Plans are underway to build as many as five new offshore terminals capable of directly loading VLCC tankers for export from US territorial waters in the Gulf of Mexico.
A report from the US-based tanker research arm of international brokerage Poten & Partners discussed plans for export terminals at sites spanning the Gulf from western Texas to eastern Louisiana.
Six miles offshore from Brownsville, Texas, privately-held midstream company Jupiter MLP has begun seeking permits, designing and engineering for its VLCC loading facility Jupiter Offshore Loading Terminal (JOLT).
“The plan is to have JOLT connected to 10M barrels of onshore storage through two, 24-inch diameter pipelines, capable of loading 1M barrels per day (b/d),” the equivalent of one VLCC every 48 hours, according to the Poten report.
Some 120 miles north of Brownsville, with direct pipeline connections to the Eagle Ford and Permian Basin shale formations, Corpus Christi has developed into one of the most active gateways for crude oil exports in the US Gulf.
“Many midstream companies are actively jockeying for position, demonstrated by the recent announcement that Occidental Petroleum has agreed to sell its Ingleside oil export terminal,” in Corpus Christie, Poten’s report said.
In spite of an ongoing harbour-deepening project that, once completed, will facilitate Ingleside terminal’s ambitions for VLCC exports, Poten said oil trader Trafigura has submitted plans to build an offshore crude oil terminal 15 miles outside of Corpus Christi, “with a rumored capacity of 400,000 b/d, enabling them to load one VLCC every five days using a single-point mooring buoy system.”
Further east, offshore from Houston, Texas, Enterprise Product Partners intends to develop another offshore oil export terminal with a loading rate of 85,000 barrels per hour, which is equivalent to one VLCC every day, Poten said.
Louisiana waters are the site of two additional terminal projects with growing crude oil export potential. Originally built as an import terminal, Louisiana Offshore Oil Platform (LOOP) is the only current terminal capable of loading VLCCs direction. LOOP began to export limited quantities of crude oil in early 2018, but has the potential to ‘do significantly more’, Poten said.
In a combined piping and export project, midstream company Tallgrass Energy is planning a new terminal on the Louisiana Gulf Coast called Plaquemines Liquids Terminal (PLT) and proposing to build a new 700-mile, 800,000 b/d pipeline from Cushing, Oklahoma to St. James, Louisiana, with an offshore pipeline extension for loading VLCCs.
VLCCs loading directly is likely to take business away from smaller tanker vessels, as the report pointed out.

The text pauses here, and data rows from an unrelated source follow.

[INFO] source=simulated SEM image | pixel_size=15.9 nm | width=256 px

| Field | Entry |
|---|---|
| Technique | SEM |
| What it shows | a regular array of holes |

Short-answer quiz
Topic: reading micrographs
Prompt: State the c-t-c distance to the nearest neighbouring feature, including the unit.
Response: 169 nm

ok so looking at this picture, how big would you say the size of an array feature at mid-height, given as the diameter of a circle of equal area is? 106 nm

“Even if not all these offshore terminals are built,” Poten’s report said, “VLCC export capacity from the U.S. Gulf will likely grow dramatically in the next 3-4 years, coinciding with and facilitating a rapid expansion of U.S. production.
“This will further increase the use of VLCCs in U.S. exports, but may come at the expense of Suezmaxes and in particular Aframaxes, as it will reduce the demand for reverse lightering.”